God helping me, I will not let you down. Thank you."

On August 9, 1974, America changed. A "long national nightmare" was indeed over, but the questions were certainly not over. This day in history represents a lot to me personally due to my deep admiration of President Ford. Throughout the day as I've noticed the flags across town lowered in respect for the latest Idahoan killed in Iraq and due to the many years I spent watching those very flags wondering if Ford has passed, have found myself thinking of President Ford and his service to this country.

My Mother the Republican

My mother claims to be a Democrat.

She says she has voted for every Democrat on the ticket for many, many years, though I think that has something to do with the fact that in Cassia County she only has the option to vote for a Democrat every once in a great while. And when there is not a Democrat on the ticket I'm sure she votes for the Republican or writes in some random person's name.

She is pro-life, pro-death penalty, claims to support unions, but don't get her started on the Idaho Education Association, and opposes gay marriage (she firmly believes that being gay is a choice -- an aspect of your personality that you can simply turn on and off).

The point I am getting to, bear with me, is that my mother has put a Barack Obama bumper sticker on her summer car (i.e. her old, beat up, 1990 convertible that she drives in the summer months).

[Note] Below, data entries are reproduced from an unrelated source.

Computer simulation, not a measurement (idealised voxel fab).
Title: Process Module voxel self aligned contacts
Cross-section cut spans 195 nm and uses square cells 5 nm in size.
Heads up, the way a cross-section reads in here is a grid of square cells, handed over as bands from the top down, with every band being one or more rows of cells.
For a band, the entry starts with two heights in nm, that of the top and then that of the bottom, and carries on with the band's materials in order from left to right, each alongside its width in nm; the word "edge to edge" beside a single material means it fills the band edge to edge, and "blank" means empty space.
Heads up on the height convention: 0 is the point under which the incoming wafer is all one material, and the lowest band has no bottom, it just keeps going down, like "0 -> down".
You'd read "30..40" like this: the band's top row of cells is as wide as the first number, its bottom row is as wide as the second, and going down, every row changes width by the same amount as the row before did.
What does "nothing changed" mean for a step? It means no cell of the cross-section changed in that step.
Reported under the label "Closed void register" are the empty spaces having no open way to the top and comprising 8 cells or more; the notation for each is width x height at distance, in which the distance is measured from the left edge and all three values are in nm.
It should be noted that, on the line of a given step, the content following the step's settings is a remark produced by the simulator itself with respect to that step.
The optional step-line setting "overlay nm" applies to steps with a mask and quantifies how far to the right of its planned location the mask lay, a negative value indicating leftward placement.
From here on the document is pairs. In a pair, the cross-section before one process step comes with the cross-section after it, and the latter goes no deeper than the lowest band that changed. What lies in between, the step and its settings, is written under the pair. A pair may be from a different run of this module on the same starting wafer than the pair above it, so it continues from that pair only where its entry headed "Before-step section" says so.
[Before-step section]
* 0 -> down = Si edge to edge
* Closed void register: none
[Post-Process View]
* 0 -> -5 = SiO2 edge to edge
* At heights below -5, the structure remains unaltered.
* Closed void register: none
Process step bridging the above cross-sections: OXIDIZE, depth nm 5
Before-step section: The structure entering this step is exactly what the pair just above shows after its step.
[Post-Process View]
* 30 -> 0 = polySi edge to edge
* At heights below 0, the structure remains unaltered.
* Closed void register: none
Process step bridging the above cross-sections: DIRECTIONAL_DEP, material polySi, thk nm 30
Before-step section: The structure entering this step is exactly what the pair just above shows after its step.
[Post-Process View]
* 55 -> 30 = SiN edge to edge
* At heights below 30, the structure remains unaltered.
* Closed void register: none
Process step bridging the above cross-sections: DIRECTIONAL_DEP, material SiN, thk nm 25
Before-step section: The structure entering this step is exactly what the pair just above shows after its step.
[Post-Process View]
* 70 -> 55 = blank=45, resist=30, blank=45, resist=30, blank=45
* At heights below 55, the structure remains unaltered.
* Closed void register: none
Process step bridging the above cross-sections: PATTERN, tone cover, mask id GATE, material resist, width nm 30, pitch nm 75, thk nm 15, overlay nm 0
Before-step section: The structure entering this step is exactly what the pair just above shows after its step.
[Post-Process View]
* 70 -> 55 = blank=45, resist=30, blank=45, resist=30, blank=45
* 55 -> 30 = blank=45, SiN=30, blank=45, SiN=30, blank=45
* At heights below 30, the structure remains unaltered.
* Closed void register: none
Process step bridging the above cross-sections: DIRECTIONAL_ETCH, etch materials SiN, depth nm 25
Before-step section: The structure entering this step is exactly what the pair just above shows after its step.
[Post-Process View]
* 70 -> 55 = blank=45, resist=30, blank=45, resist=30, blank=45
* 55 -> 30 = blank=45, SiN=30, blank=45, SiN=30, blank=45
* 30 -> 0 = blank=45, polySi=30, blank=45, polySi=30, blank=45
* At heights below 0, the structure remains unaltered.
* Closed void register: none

You would have to understand how adamantly supportive she has been of Mitt Romney in the last several months to fully see the magnitude of this bumper sticker placement.

She, the woman who told me that Larry Echohawk lost in his bid for the governorship because there were more important things in store for him and that he would one day be the prophet of the Mormon church, refuses to admit that there is any sort of racist undertow in Idaho politics.

You would have to understand the man my mother is married to. He voted for George Hansen every last time, even after the four felony convictions. He voted for Tom Luna, would have gladly voted for Bill Sali had he been in the right district, voted for Steve Symms against Frank Church, and God only knows who else.

She, the woman married to the man who voted out Frank Church in favor of Steve Symms, has a Barack Obama bumper sticker on her car!!!

Wednesday, August 8, 2007

Governor Dean in Pocatello

This afternoon in Pocatello, Idaho Democrats united and welcomed Governor Howard Dean, now chairman of the DNC.

In place of the annual Stallings Banquet, honoring former Idaho Congressman Richard Stallings, a formal reception was held at the home of Mark and Eva Nye followed by a picnic at rally at Bonneville Park.

The rally was somber with a moment of silence for Sargent Gummersall, the most reason Idahoan killed in Iraq.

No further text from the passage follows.